Exchange students encouraged to take the train

27 November 2018

Sara Laginder (left) and Sara Hurtig are project managers of a pilot project aimed at cutting air travel.

Uppsala University is launching a pilot project to reduce climate impact. Next year, 50 grants will be awarded to Erasmus students who choose to take the train instead of flying to their European host universities.

Travel is a challenge in Uppsala University’s efforts to reduce climate impact. International contacts are essential to one of the top 100 universities in the world and for many people in the academic world, travel is commonplace. International experience is plus on students’ CVs and there are several exchange programmes with higher education institutions in other countries.

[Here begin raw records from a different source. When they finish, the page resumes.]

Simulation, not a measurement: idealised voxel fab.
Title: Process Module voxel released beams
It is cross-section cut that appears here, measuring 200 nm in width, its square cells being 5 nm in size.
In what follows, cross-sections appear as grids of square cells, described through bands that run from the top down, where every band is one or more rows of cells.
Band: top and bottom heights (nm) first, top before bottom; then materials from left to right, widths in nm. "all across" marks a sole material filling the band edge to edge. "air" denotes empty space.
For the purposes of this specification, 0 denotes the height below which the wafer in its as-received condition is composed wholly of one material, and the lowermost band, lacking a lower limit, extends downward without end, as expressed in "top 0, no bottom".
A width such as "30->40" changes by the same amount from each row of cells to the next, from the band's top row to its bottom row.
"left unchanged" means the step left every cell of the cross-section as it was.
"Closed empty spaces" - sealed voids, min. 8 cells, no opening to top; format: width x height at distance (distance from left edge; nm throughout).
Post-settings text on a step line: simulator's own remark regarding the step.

“We would be delighted if even more students participated in exchanges to gain international experience, but we have to think innovatively to avoid increasing environmental impact. We have received positive signals from the students, many of whom are deeply committed to the climate issue,” says Sara Hurtig at the Student Affairs and Academic Registry Division, who is managing the project with her colleague at the Division, Sara Laginder.

Five-day railcards

The programme is open to Erasmus students and applies to studies at any of the University’s European partner universities in 2019. The grants are a fixed amount, SEK 2,000, that covers most of the cost of a five-day railcard. Students apply when they apply for a scholarship and then are allotted randomly among the applicants.

“As far as we know, there is no other initiative like it and several of our colleagues at European universities have shown keen interest. We hope that our initiative will inspire other universities to carry out similar programmes to create a huge overall impact.” The pilot programme will now show us how we should continue the effort and whether it is possible to involve more target groups,” says Laginder.